Source(s) of the criticism

  • Bill McKeever, "Mormonism's Paid Ministry," (accessed April 28, 2008).
  • Sandra Tanner, "Do Mormon Leaders Receive Financial Support?" (accessed April 28, 2008).


A modest living stipend

Some members of the Church are unaware that at least some General Authorities do receive a modest living stipend. While it is true that some Church leaders receive a living allowance while they serve in a given position, it cannot be said that the Church has a professional ministry in the traditional sense.

A call to serve as a General Authority usually comes later in life, and none of these men has depended upon their Church service for their "career" or "income." Given the high caliber accomplishments of those called to full-time service, it is reasonable to expect that they could make a lot more money (with less trouble) in some other field of endeavor.
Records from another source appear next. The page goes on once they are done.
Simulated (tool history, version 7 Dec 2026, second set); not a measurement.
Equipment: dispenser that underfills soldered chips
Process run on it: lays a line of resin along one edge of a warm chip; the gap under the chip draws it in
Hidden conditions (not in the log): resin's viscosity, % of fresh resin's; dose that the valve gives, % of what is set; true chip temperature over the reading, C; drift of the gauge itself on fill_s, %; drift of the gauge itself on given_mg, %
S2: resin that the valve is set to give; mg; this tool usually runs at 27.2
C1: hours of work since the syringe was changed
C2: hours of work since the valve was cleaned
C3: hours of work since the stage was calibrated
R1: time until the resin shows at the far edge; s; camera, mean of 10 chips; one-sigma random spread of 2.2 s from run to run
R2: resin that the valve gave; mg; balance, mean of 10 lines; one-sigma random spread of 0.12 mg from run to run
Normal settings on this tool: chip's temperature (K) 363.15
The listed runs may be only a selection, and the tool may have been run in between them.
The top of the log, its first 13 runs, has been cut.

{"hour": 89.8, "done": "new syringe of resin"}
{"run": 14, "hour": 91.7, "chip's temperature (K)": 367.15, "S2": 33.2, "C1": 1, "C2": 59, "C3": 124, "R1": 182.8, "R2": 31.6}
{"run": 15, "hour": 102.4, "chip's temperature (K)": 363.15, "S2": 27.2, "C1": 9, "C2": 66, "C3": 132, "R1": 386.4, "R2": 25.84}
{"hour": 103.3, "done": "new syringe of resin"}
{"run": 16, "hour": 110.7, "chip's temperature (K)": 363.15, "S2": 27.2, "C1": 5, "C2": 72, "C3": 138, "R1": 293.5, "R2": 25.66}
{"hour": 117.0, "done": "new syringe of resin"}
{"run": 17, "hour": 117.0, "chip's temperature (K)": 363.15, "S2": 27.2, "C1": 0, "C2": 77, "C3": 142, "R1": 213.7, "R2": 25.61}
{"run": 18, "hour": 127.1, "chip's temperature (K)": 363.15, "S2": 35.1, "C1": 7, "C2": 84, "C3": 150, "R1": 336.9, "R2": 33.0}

The fact that this stipend exists has not been hidden. As President Hinckley noted in General Conference:

Merchandising interests are an outgrowth of the cooperative movement which existed among our people in pioneer times. The Church has maintained certain real estate holdings, particularly those contiguous to Temple Square, to help preserve the beauty and the integrity of the core of the city. All of these commercial properties are tax-paying entities.
I repeat, the combined income from all of these business interests is relatively small and would not keep the work going for longer than a very brief period.
I should like to add, parenthetically for your information, that the living allowances given the General Authorities, which are very modest in comparison with executive compensation in industry and the professions, come from this business income and not from the tithing of the people.[1]

A Scriptural Basis

Latter-day Saints care for their members through a resource known as the Bishop's Storehouse. This storehouse is filled through the contributions of members and includes temporal resources to assist individuals who have unmet temporal needs. It is administered through the office of the Presiding Bishopric of the Church and through the local administration of ward Bishop's. D&C 42:71-73 accounts for the support of individuals called to full time service in the Church. While the Church does not currently use the Bishop's Storehouse to provide for the temporal needs of General Authorities, as mentioned above, it does indicate a scriptural basis for them to receive support when warranted and according to their needs.


Church members have a particular sensitivity to issues surrounding paid ministries particularly due to admonitions in the Book of Mormon relative to a practices known as priestcraft, which is "that men preach and set themselves up for a light unto the world, that they may get gain and praise of the world; but they seek not the welfare of Zion" (see 2  Nephi 26:29). It is warned against and decried repeatedly (see Alma 1:12,16, 3  Nephi 16:10, 3  Nephi 21:19, 3  Nephi 30:2, D&C 33:4). For this reason, the idea of compensation for service seems contradictory to strongly held values of the Latter-day Saint community. However, it should be noted that priestcraft as it has been defined is a condemnation of intent (to get gain and praise, and not for the welfare of Zion), and not about an individual receiving support. Living stipends are not compensations for service, but recognition of a practical reality that individuals who dedicate their full time to Church service are sometimes unable to simultaneously provide for their own modest living needs.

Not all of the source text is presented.